Title: Djinn Patrol on the Purple Line
Author: Deepa Anappara
Publisher: Penguin Hamish Hamilton
ISBN: 9780670093380
Genre: Literary Fiction
Pages: 344
Source: Publisher
Rating: 4/5
Djinn Patrol on the Purple Line is a joy to read – the prose I mean. The story is dark, and will bring you down, but will also make you smile and maybe make you hopeful about the world around us. Djinn Patrol on the Purple Line by Deepa Anappara is a revelation – even revealing what you already know but ignore as you live your life on a daily basis.
The book is about children that are disappearing from a basti (slum) they live in. Jai, a nine-year-old kid decides to find these children, with the help of his friends, Pari and Faiz. He is influenced by the true crime show Police Patrol and is confident that his detection skills will make everything alright. He also recruits a dog for this task and names him Samosa. The story then takes off with more children disappearing, their detective work, and what it ultimately leads to.
This is the thread-bare plot of the book. Of course, there is a lot more that goes on. Anappara doesn’t name the city in which the Purple Metro Line runs but you get a sense of it. The hi-fi buildings next to the basti, the large mountain of garbage, the walls built to separate the rich and the poor, and the aspirations that continue to soar.
With this book, she builds a world that is known to us and yet remains unknown. Is it because we don’t want to see how lives are lived there? Is it because we don’t wish to be involved in lives other than ours? There was a lot of morality play at work while I was reading Djinn Patrol on the Purple Line and rightly so. Anappara wants you to question it all – the intent, the society we live in, the rules we follow or make, the ones that we don’t because we are scared, and lives that don’t get the same or equal opportunities such as ours, no matter how woke we are.
A lot is communicated through the book and a lot which readers have to infer. The book also has been published at a time when the Indian democracy is at the mercy of political parties who have the agenda of dividing and ruling basis religion. It comes at a time of Delhi riots, where there is clearly a pogrom at play – that of eliminating Muslims. A major part of the book also speaks of Hindu-Muslim divide in the wake of disappearing children.

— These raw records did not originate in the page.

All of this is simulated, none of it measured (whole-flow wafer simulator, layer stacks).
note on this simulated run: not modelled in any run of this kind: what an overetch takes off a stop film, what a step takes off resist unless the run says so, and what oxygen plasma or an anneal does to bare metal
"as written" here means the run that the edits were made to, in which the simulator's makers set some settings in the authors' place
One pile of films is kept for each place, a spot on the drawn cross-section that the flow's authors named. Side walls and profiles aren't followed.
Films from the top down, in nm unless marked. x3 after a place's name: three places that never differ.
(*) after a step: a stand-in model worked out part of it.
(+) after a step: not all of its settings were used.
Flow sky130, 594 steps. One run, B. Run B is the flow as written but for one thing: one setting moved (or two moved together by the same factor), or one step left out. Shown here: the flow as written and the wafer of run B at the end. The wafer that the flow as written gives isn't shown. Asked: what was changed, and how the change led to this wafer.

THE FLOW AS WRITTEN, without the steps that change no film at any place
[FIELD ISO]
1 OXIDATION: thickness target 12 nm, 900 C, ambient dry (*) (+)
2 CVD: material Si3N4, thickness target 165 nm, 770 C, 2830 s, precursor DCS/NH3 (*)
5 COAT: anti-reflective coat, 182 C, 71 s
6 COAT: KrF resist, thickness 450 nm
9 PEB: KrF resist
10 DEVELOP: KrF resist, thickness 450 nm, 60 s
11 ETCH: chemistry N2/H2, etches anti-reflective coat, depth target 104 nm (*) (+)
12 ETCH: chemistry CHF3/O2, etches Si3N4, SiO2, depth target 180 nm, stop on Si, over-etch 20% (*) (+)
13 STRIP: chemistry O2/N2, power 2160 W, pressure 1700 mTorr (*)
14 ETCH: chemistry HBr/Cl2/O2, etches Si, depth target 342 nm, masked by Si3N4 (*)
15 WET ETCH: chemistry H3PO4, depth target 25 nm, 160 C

There are three sections in the book, and each starts with “This Story Will Save Your Life” chapter which is about the grim reality of the underbelly (so to say) and yet sounds so assuring. Djinn Patrol is narrated by Jai – the language is English, sprinkled with Hindi throughout, which is the lifeline of the book. There is no need for translation of those words because they take the form of emotion. Anappara doesn’t spell all for the reader, she doesn’t want to explain it all – it is left to the reader to decipher – the situations, the language, and hence draw out the meaning.
Jai, Pari, and Faiz are endearing, earnest, and want to live a secure life and nothing more. It seemed to me that Anappara wanted nothing more for them but had to say what she had to. The children are lost, the djinns are legendary, the class divide is real, the rubbish pile dividing them quite literally is as real as it can get, and in all of this is the slum, which is home. The prose brings it all out – nosy neighbours, dangerous children, even more dangerous adults, a trip to the red-light district, the sense of dread, the claustrophobia as you are reading a scene taking place in small spaces, the smells – of shit, oil, ginger and cardamom tea, and the ever-hanging smog – the smog that doesn’t seem to lift like their misfortune.
Djinn Patrol is a coming-of-age story, a thriller, a literary story, a story of imagination and fantasy, a story that is both linear and nonlinear, and a story that is tough with a heart that’s as soft as cotton. Djinn Patrol on the Purple Line is a book that will stay for long and hopefully will make you pray for the children of the world.